-1

This question is prompted by comments on my previous question about the relevance of armed professionals on shipping alters their legal status:

It's not legal for terrorists to attack a merchant ship in transit that isn't attacking or threatening a country, whether or not the ship has some "armed professionals" on it.

I didn't say the government of Yemen would have no right to interfere with the ship.

I get this to mean that an important consideration in determining the legality of attacks is the statehood or otherwise of the entity that carried out the attacks. The accepted criteria of statehood were laid down in the Montevideo Convention in 1933, which provided that a state must possess a permanent population, a defined territory, a government, and the capacity to conduct international relations.

There is a permanent population under the actual control of the Houthis, including the Yemeni capital Sanaa. There are maps of their control, which line up quite well with state borders that were internationally recognised until until quite recently. They have people working in roles that could be called a government, like president and Supreme Political Council and General Corporation for Textile Industry. I THINK they are recognised by Iran, though I cannot find any any good confirmation of that, and are able to communicate and have an influence internationally. I am fairly sure that they themselves consider that they are the legitimate rules of North Yemen at least. The US and much of the rest of the world considered them a terrorist group and recognise the Presidential Leadership Council as legitimate rules of all Yemen.
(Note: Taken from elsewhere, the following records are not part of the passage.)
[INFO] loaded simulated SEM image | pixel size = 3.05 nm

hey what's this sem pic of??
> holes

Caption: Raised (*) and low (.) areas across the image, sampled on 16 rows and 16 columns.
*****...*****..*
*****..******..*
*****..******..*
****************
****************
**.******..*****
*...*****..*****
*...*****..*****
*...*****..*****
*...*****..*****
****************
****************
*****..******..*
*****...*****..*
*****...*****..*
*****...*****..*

What effect do any of these facts have on the legality of the attacks on shipping in the Red Sea?

0

2 Answers 2

2

Without international recognition, the Houthis are not a state

Unless many states recognize a state, the Houthis are not a state. The internationally recognized state that has the borders where the Houthis claim power is Yemen. A single state that recognizes them as legitimate does not make them the internationally recognized government. Yemen has a chair in the UN, but the Houthis do not. That is the most telltale sign which of the two is deemed to be recognized internationally.

The fact that the country that is recognized to have coastal policing power in that area of the Red Sea is Yemen attacks of the Houthis: they are not recognized as a state, so they are not allowed to police the international waters. Yemen has that power, the Houthis do not.

Further, the attacks of the Houthis on ships that are not engaged in a war the Houthis have declared, make them either a state that just commited an act of war on the country where the ship is flagged (and which is about the same as a declaration of war) or terrorists. Since they are not a state in the first place (see recognition) above, the Houthis are terrorists.

Terrorists have no legal grounds or capacity to attack merchant ships.

The attacks are not even in Yemen Territorial waters!

As of January 16, only 5 out of the 37 international maritime incidents happened in the Yemeni territorial waters (12 miles zone). Most occurred within the Exclusive Economic Zone, but international shipping is not in the purview of the EEZ. The EEZ is about fishing, mining, and oil drilling.

As such, not even a legitimate government would have had the right to police any ship out there.

The Attacks wouldn't even be legal if the Houthis were a state

A Panama-flagged ship is a ship that is part of Panama. To legally allow a state to attack a Panama-flagged ship under the rules of war, there needs to be a war with Panama. There is no war against Panama so Panama is a neutral country.

The only way to legally sink a neutral merchant ship would be to stop and board it, find contraband destined for a war enemy, and then seize the ship to sink it. A missile strike or submarine attack doesn't constitute that.

5
  • Does the principal that a state is only a state if many other states recognize it as such apply from the point of view of the few states that do recognize a poorly-recognized would-be state? I.e. would Houthi actions in the Red Sea be legal state actions under international law as interpreted by a recognizing country like Iran? Or does Iran still have to interpret international law as if the states only it recognizes are not actually states?
    – interfect
    Commented Feb 17 at 14:00
  • You are shifting your argument to politics, which has no place here. Law of the sea was signed by Yemen, the UN seat is with Yemen and the Houthis are not Yemen. That is the whole international situation that frames the legal side.
    – Trish
    Commented Feb 17 at 14:04
  • How exactly the operation of the law varies with the opinions of various states is something I see as a legal question, not a political one. Is the question of whether something is a state for international law purposes a different question than whether your country individually recognizes them as a state for recognition purposes? Maybe this wants to be its own question...
    – interfect
    Commented Feb 17 at 14:11
  • @Trish The UN Convention on the Law of the Sea was signed by North Yemen, a state with much the same borders as the Houthi controlled areas.
    – User65535
    Commented Feb 17 at 15:03
  • @User65535 The Yemen Arab Republic signed the treaty. In 1990, the Yemen Arab Republic and People's Democratic Republic of Yemen merged and became the Republic of Yemen., which by inheritance became a member of the treaty. The Houthis are not the Yemen Arab Republic, which ceased to exist in 1990.
    – Trish
    Commented Feb 17 at 16:41
1

No one has the legal right to attack neutral merchant ships

If done by a state actor, this is a war crime. If done by a non-state actor, it’s just a crime.

You must log in to answer this question.

Not the answer you're looking for? Browse other questions tagged .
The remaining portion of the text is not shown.